The "Latest" Rig

The "Latest" Rig
Bodnar Wheel w HPP Pedals (Added Rift in Summer 2017)

Thursday, October 29, 2015

iRacing Dallara DW12 Aerodynamic Research



I tested the car at Talladega Speedway in order to test at the highest speed possible. Telemetry was used to determine dynamic ride heights.

(On this oval track, Diffuser settings are limited by iRacing to Sidewalls and Strakes both OFF.  On medium length speedways, iRacing allows Sidewalls ON, Strakes OFF and on some shorter tracks they allow Sidewalls and Strakes both ON.)

Front and rear wings were set at their minimum settings.  The results of many laps found that the optimum “least drag=most speed” was produced with “dynamic” ride heights of 1.000” front and 1.350” rear when traveling 233-234 mph on a  straight section of the track. This was counter to “rules of thumb” promoted by others indicating that a “nose up” attitude produced less downforce and drag.  
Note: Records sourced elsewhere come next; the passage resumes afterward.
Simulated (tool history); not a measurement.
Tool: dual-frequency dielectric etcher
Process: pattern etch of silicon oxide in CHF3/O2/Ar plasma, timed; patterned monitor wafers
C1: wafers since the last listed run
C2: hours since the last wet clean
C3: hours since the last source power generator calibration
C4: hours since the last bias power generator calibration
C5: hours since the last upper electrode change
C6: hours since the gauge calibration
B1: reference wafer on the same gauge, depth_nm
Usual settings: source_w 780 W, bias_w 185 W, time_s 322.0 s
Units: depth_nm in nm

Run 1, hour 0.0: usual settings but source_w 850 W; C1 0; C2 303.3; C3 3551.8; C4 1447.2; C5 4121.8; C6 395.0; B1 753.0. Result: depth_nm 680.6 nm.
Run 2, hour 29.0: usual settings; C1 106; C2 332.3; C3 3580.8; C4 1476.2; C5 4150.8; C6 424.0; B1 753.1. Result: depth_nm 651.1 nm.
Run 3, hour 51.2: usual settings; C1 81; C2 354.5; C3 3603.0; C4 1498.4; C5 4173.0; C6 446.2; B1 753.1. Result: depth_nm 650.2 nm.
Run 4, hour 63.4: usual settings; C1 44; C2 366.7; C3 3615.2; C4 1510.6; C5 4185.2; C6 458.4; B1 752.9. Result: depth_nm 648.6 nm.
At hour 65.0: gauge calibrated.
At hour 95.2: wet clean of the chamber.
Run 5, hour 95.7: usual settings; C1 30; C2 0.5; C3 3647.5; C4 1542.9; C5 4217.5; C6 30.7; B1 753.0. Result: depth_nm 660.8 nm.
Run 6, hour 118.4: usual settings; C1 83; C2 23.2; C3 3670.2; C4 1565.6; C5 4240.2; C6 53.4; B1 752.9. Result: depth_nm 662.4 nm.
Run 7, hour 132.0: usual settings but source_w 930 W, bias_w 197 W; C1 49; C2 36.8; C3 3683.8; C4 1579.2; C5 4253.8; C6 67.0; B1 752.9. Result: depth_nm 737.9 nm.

At speeds of 233-234 mph, the downforce with these ride heights produced having the lowest wing settings allowed (-4.5/-10.5) was:  Front: 420#; Rear 1200# as determined by spring deflection using 1:1 motion ratio. (Note: An exact motion ratio of ride height change to spring deflection is not available from public information so actual downforce figures should be considered to be approximate. It is assumed in this discussion that the ratio is different in the front vs the rear so downforce figures for the front are doubled.) Front: 840#; Rear 1200# as determined by estimated spring deflection using “estimated” motion ratio.

Initial “Static” ride height would be depending on the springs chosen.  For example: (2) 2800# front springs would compress 0.075” inches each (420x2=840# front downforce) so static ride height in the example above is 1.075” static front ride height;  (2) 1500# rear springs would compress 0.40” (1200# rear downforce) so static ride height in the example above would be 1.750”.

Spring rate choice affects handling, depending on track bumps and the transition from banked turns and less banked straights. (For example, the car at Talladega became very difficult to drive with rear springs stronger than 1500# as the transition from banked turn to straightaway creates a loose condition.) In general, from an strictly aerodynamic standpoint on ovals, the stiffer the better as the ideal "aerodynamic attitude" is maintained.

The next test was to learn how lowering the ride height would affect drag.  The car was lowered enough that it almost bottomed on the right side in the corner banking but the 0.35” front to rear “dynamic” rake was maintained on the straights.  Dynamic ride heights were 0.700” front and 1.050” rear.  Speed  and lap time dropped off approximately 2%.  

At speeds of 229-230 mph, the downforce with these ride heights produced while still having the lowest wing settings allowed (-4.5/-10.5) was:  Front 1000#; Rear 1500#.  Conclusion, lowering ride height will increase downforce AND drag. 

Another test was made that produced a dynamic ride height of 0.500” front and 0.850” rear. Here the car bottomed out in the corners, but still a downforce calculation was made on the straights:  Front 1600#; Rear 1600#.  Conclusion, lowering dynamic front ride height to 0.500” dramatically increases front downforce. The iRacing front to rear downforce calculator does not show this.  (This has important implications for the DW12 on road course, however there, the third spring must be taken into account.)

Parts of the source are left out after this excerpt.